Madly in love, they have their work and each other. However, when Owen introduces Polly to Black Box, a mysterious new technology to help her ‘relax’, everything changes.
As Polly soon discovers, time flies when you use Black Box, beautifully voiced by Victoria Liddelle, and time is something she finds herself spending a lot of in her new virtual world.
Set in a future where citizens are chipped and required to ‘update their data’ regularly for fear of being scanned, Girl In The Machine warns of the dangers of surreptitious thought control and surveillance - after all, every ping of your phone or tablet is already just another dopamine hit.
Yet despite its futuristic talk of robot nurses, citizen riots and mass funeral pyres, Smith’s play owes much to the armchair thrillers and TV plays loved by generations past.
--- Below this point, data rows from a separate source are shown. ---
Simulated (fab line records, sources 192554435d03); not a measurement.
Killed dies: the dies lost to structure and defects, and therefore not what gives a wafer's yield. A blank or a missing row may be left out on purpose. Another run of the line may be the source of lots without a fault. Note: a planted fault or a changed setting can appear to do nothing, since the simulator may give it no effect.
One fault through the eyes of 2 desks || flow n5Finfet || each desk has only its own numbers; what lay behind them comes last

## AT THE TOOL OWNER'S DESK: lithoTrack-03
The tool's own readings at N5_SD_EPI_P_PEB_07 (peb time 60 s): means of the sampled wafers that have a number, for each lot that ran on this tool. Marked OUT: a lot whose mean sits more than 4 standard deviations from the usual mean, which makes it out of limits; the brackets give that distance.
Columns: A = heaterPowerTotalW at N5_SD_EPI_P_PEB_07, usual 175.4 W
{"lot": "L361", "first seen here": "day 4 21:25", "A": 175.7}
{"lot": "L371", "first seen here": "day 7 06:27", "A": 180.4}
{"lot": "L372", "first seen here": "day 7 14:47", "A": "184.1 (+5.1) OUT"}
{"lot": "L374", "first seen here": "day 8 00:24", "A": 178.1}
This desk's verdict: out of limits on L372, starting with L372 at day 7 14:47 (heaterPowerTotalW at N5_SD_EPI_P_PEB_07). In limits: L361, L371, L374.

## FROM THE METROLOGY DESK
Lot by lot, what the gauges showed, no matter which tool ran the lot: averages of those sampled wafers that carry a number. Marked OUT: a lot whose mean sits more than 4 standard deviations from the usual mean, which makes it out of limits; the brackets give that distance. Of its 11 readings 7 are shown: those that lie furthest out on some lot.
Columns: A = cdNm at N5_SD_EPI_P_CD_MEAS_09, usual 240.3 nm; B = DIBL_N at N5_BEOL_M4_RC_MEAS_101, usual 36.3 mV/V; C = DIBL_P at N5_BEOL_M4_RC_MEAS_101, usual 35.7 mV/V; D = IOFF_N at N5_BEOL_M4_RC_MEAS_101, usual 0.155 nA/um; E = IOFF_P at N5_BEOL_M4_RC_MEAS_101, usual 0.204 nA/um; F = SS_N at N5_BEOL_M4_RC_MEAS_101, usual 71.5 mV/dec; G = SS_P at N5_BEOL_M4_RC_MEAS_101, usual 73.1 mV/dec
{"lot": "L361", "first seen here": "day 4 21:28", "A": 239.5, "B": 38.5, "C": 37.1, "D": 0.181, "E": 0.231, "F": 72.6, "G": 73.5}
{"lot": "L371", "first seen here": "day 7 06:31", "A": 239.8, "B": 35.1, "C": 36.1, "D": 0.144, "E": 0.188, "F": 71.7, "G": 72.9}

At 75 minutes long, it wouldn’t be out of place as an episode of The Outer Limits or Tales of the Unexpected.
It’s a sinister story of love and addiction that revisits age old themes whilst thrusting them into a dystopian digital future in which the very essence of humanity, the human spirit, can be uploaded to ensure immortality.
It’s a popular concept that has been explored before, but here, thanks to Smith’s cut to the chase dialogue, the horrors of what that could ultimately entail is a far more viscerally realised.
As cracks appear in Polly and Owen’s relationship, Michael Dylan and Rosalind Sydney spar ever more.
Dylan’s Owen is a passionate, frustrated, and optimistically loving creation that is hard not empathise with as he fights to maintain control of his life and love, a distracted and distant Polly, played with driven focus by Sydney.
Orla O’Loughlin’s snappy, and at times quirky direction, ensures the pace seldom falters.
A new piece of writing then, one that offers an hour and a quarter of theatrical bliss.